Sayeed and her fiance were among more than 100,000 Afghans who fled the country in recent weeks as fear and uncertainty coursed through society. They included other musicians, artists, journalists, activists, female athletes as well as members of Afghanistan’s famed all-girl robotics team — inadvertently becoming part of a “brain drain,” the exodus of a country’s brightest and most talented people.
“Afghanistan was a dead place under the Taliban—weddings didn’t even have music,” Sayed, who is also Sayeed’s manager, said. “Music represents a country’s culture, identity and people and any country without music is a dead land. It’s just so scary to think that our country will go back to that.”
Through their interpretation of Sharia law, the Taliban have long considered music, art and film a corrupting influence.
When they were in power from 1996 to 2001, they confiscated CDs and cassettes, destroyed musical instruments, and banned most forms of singing deemed unislamic. But over the past 20 years, since the group was ousted after the 9/11 attacks, Afghanistan’s cultural heritage — poetry, film, music and art — flourished. This gave rise to a vibrant music scene and a new generation of young Afghan writers, filmmakers and poets. Inspired and emboldened, they began sharing their work.
However, that is all under threat now with the Taliban back in charge, and the loss is already being felt.
The death of a folk singer named Fawad Andarabi, who was reportedly dragged from his village home and brutally killed, sent communities panicking. A celebrated music school in Kabul, once home to the country’s first all-female orchestra, also shut its doors over concerns for students’ safety, with its founder now wanted by the Taliban. The group also admitted to abducting, beating and shooting to death a beloved comedian popularly known as Khasha Zwan.

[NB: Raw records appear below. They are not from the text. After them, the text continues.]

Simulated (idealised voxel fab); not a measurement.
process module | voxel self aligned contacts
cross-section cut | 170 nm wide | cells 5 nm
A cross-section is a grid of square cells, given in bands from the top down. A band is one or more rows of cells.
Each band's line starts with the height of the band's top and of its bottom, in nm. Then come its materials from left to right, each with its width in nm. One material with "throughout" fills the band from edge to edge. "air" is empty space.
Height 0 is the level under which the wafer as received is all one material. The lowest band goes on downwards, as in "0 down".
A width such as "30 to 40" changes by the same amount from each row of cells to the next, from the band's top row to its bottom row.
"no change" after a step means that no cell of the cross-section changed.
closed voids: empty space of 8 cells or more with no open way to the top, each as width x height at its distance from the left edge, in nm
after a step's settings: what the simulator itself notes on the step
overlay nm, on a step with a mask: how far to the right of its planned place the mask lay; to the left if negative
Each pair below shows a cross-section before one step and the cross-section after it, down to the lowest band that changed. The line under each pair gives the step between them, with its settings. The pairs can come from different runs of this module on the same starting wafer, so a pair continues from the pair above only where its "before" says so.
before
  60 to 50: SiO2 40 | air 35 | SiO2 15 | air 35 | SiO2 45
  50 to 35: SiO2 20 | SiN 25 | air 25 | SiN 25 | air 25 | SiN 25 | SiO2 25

All these developments have sent a chilling wave through Afghanistan, silencing the artists and musicians left behind.
There are few songs of any genre in Kabul these days.
Members of an Afghan black metal band told VICE World News that they had stopped playing out of fear. “There’s no place for music in Afghanistan,” said a singer. Another musician who wanted to only be identified as Tareq for fear of reprisals for speaking up, said that he was facing pressure to destroy his guitars and had cut off his trademark long hair to avoid persecution.
“Being a musician or an artist in Afghanistan can cost lives. Blasting Metallica or Iron Maiden would be acts that could get one killed,” said Australian Travis Beard, who organized music festivals in Afghanistan and is now leading an evacuation campaign for musicians. Beard has so far managed to successfully evacuate 20 people but said there were “too many” needing help. “The country’s brightest minds: the creatives, business people and politicians — have all fled. Now comes the brain drain. How do you fix that?”
“Blasting Metallica or Iron Maiden would be acts that could get one killed.”
It’s not just the musicians. A Kabul-based animator, whose work has been featured at international film festivals, said he was taking “careful measures” to destroy all evidence of his career, even if that meant decades of painstaking, hard work. “We are living in a new Afghanistan now and in this current climate of fear, it’s better to be safe than sorry,” he told VICE World News.
He has also delisted links to his online portfolio and removed creative apps like Instagram and Lightroom from his phone. “I will always be proud of what I made because it brought joy to many. My drawings may be gone now but they live on in memory until the day peace returns to Afghanistan again.”
Art curator Omaid Sharifi, who recently held a public exhibition and was out on the streets of Kabul painting murals when he heard the news of the government collapse last month, described the takeover as a nightmare.
Together with members of his team, they started taking down paintings and breaking sculptures and artefacts when they heard the Taliban was back. “That was the first reaction that everyone had,” he said. “Because we knew for a fact that the Taliban would destroy them and if they found out somebody was an artist, they would be punished.”
He also does not believe emerging narratives that the Taliban has become “more tolerant”. “How have they changed? Would a changed Taliban execute singers or kill comedians? I don’t believe any of it,” he said.
Sharifi too has left Kabul.
“The decision by hundreds of artists to flee Afghanistan is completely understandable, especially considering that the former Taliban reign was rabidly anti-culture, and where diverse artists were often brutally silenced,” Dr. Azza Karam, secretary general of Religions for Peace, an international coalition of religious communities, told VICE World News.
“Artists in any part of the world, like their media or press colleagues and human rights defenders, are an endangered species – even in some of the countries with democratically elected governments,” she said. “So one can only imagine the level of fear that reigns in country where democracy itself is held hostage.”
Despite it all, she said the “good news” is that “artists are the bells of freedom tolling in any given context.”
“So even when and if they flee,” she said, “their work continues to serve as testament to human creativity and resilience.”
Pop star Sayeed proves this point. Istanbul is her base now and she says she will continue making music and advocating for human rights in Afghanistan, albeit from afar.
“I will never stop expressing my feelings and views about the Taliban with the world,” she said. “It’s a very sensitive time for Afghanistan, there are millions whose voices are stifled. The world cannot forget about Afghanistan.”